Antofagasta profit jumps 52% on record copper prices

Centinela copper mine. (Image courtesy of Minera Centinela.)

Chilean miner Antofagasta posted a 52% jump in annual core profit on Tuesday, as record copper prices offset slightly weaker output, and said its increased capital spending would support production in the medium term.

Earnings before interest, taxes, depreciation and amortization for 2025 leapt to a record $5.2 billion from $3.43 billion a year earlier, in line with analyst expectations as benchmark copper prices surged more than 40% last year.

Antofagasta’s proposed final dividend for 2025 was 48 cents a share, taking its full-year dividend to 64.6 cents a share and representing a pay-out ratio of 50% of underlying earnings. It has kept its policy of returning at least 35% of net earnings to shareholders for more than a decade.

Capital expenditure rose to $3.7 billion last year, exceeding the $3.6 billion forecast as works at its Centinela concentrator peaked. Capex is seen at $3.4 billion in 2026.
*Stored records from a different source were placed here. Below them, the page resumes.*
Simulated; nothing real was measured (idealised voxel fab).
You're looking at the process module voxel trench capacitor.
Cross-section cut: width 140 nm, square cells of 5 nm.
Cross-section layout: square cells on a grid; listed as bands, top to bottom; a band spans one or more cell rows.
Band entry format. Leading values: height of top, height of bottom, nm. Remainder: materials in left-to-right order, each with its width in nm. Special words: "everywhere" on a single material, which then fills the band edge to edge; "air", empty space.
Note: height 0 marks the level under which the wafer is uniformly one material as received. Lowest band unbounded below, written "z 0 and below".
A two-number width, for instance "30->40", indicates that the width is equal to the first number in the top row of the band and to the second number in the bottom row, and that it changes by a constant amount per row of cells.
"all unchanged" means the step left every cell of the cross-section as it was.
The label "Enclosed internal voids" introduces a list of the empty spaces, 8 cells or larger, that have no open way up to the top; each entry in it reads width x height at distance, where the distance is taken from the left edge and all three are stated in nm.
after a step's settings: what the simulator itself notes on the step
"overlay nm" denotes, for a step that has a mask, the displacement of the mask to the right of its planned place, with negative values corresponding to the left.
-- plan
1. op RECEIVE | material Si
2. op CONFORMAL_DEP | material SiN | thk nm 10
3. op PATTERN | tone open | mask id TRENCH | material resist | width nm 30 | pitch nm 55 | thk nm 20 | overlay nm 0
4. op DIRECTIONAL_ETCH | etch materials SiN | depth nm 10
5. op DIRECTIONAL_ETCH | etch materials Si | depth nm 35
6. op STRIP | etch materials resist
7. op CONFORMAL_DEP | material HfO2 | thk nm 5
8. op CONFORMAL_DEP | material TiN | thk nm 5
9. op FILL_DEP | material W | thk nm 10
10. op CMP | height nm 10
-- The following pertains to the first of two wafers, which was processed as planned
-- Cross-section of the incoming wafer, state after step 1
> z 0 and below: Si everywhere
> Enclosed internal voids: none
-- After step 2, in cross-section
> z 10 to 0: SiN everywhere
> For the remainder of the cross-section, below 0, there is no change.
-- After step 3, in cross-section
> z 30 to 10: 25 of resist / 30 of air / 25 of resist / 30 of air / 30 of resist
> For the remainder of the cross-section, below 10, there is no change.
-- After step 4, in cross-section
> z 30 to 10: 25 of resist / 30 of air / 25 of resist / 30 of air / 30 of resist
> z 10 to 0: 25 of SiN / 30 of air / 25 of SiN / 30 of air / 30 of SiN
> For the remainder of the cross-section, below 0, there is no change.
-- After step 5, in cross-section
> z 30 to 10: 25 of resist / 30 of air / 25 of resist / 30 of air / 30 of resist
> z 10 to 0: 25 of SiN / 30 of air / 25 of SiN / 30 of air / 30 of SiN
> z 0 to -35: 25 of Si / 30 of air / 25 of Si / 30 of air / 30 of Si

Net debt rose to $2.75 billion at the end of 2025, up 69% from a year earlier.

London-listed Antofagasta’s shares sank 3.1% in mid-morning trading, the top loser on London’s FTSE 100 index, which was up 0.4%. The stock has gained almost 11% this year.

Peel Hunt noted that a final 2025 dividend of 48 cents a share was below analysts’ consensus and the brokerage’s estimate of 56.5 cents.

Expanding Centinela

Antofagasta, which operates four mines in Chile, has long pursued expanding Centinela to meet rising copper demand.

“I think that the progress that we’ve completed by the end of last year is about 70% of construction already at the Centinela second concentrator,” CEO Ivan Arriagada said on an earnings call.

He later told analysts construction was set to finish in 2027, with production ramping up in 2028 and the first year at full capacity coming in 2029. The unit has an annual processing capacity of 95,000 tons.

Arriagada said Antofagasta viewed Chile’s change of government positively, noting that President-elect Jose Antonio Kast plans to ease permitting and to lower corporate taxes.

The CEO was upbeat on prospects for Antofagasta’s Twin Metals copper, nickel and platinum group metals (PGM) project in Minnesota, which had been delayed by a mining ban.

“With the changing landscape and policy environment in the US, we do expect that we will be able to make some progress in Twin Metals in the near term,” Arriagada said.